By Bob Rehak
I’ve been a Little League coach for my son’s baseball teams for 8 years, although at this point I really can’t call it Little League any more - the players are high school sophomores now, so the Little League description doesn’t exactly fit. Not when the players start asking me if I want a ride home after the game. Not after some of them come to practice with 5 o’clock shadows. And fiancées.
I started coaching my son’s teams when he was 9. I had two reasons for filling out the application and getting certified by the local Park District: I didn’t want my son to play for a tyrannical, win-at-all-costs coach who would make playing baseball as much fun as training to be a telemarketer and I wanted to watch him grow up on an infield rather than on a couch. So far his team has never won a championship, but they have had fun, which is really the point of the games. The players all understand that they’re playing for sport, not trophies. They understand that, because we were able to teach them that lesson when they were very young. Unfortunately, some of their parents never took the class.
Each year for the past 8 years, we have had a parent meeting, where we explained the rules of the game; how the practices and games are run, and we passed out the team schedule. We also passed out a Parent’s Code of Conduct, which they all signed. The Code of Conduct is their written promise that they won’t turn into mini Bobby Knights and scream and curse and act like, well, little Bobby Knights. It’s heart warming that 98% of the parents get it. It’s the other 2% who embarrass themselves and more importantly, their sons, with their behavior. Parents berate the umpires, the coaches, their sons, other peoples’ sons, and other parents. I can wave that signed Code of Conduct at them from the bench, but it still doesn’t stop them. I’ve had parents banned by the league from coming to the games. How sad.
Let me interject right here that bad fan behavior can also carry onto the Major League level. Any fans who scream profanities at any player for any reason have no business watching the game in public [editors note: the opinions of Mr. Rehak do not reflect those Joboja, who feel it is inappropriate to not yell, curse or berate J.D. Drew wherever and whenever one should be unfortunate enough to encounter him. Yes, your humble editor is a Phillies fan and yes he's still a little bitter. Back to Bob] . Yes, they paid to get into the game, but that ticket is not a license to be ignorant, annoying, drunk, or profane [unless it is directed at Jonathan David Drew. Last time, I promise]. Anyone who acts in such a manner was or is probably a charter member of that 2% of the Little League Parents Gone Wild Club.
So after 8 years of coaching, I finally figured out how to avoid that embarrassing 2%. I draft my team based on the behavior of the parents. I could care less if Scooter can catch a fly ball; if his parents encourage him to try harder next time rather than climb the chain link fence like a hamster gnawing at his cage, he’s a first round draft choice in my book.
If his parents clap for the other players and learn their names, I want that kid playing with us for the next 4 years.
If his parents can remain calm when an umpire makes an error in judgment and costs us a game, not only do I want his son playing on our team, I want to name them as my son’s legal guardians should anything ever happen to me.

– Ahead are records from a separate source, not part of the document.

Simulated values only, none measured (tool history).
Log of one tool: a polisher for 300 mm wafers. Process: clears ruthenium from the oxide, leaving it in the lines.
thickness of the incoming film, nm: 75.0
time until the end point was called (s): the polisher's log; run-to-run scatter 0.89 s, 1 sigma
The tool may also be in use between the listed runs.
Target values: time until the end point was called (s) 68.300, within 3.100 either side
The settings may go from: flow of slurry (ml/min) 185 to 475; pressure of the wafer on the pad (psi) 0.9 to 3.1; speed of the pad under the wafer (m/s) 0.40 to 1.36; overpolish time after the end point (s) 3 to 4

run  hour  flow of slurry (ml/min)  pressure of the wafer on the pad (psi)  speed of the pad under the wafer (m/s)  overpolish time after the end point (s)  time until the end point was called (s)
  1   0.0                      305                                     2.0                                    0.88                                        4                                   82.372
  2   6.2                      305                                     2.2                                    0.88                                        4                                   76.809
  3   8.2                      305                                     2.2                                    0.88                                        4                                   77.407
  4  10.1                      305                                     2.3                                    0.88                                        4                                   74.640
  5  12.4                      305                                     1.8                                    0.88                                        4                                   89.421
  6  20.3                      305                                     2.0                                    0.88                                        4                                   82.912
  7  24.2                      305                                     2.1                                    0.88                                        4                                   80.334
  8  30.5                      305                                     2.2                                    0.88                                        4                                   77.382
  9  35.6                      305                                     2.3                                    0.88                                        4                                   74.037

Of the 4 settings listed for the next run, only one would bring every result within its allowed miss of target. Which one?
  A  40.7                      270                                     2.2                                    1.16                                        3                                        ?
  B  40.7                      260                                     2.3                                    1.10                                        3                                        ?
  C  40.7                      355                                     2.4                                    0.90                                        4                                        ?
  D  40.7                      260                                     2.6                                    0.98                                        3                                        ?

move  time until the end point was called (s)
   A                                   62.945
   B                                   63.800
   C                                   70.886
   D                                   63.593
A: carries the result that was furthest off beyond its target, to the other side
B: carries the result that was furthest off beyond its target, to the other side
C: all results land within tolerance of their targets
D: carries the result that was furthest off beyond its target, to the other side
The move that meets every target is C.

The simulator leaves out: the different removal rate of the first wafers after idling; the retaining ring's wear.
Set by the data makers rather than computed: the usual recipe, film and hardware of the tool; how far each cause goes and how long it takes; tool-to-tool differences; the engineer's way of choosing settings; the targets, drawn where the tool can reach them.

I have purposely avoided picking kids with higher talent levels plenty of times at the draft just to get someone else’s parents on the sidelines. Occasionally I’ll get lucky and get a 2-for-1 deal: the parents will come with a matched set of grandparents.
2 comments:
Here, here. I loved this column, including the editorial comments. Oh, to go back to the days of streetball and parents who let kids come up with their own dreams instead of smothering their kids and disfiguring their childhoods.
Bob is right as usual. I hate the 2% morons, who wreck the game for everyone.
I have coached and found the draft the hardest part of the season. People scrape and claw and lie to stack their teams with "all stars."
In the end, these parents wind up with children who can't handle setbacks in life.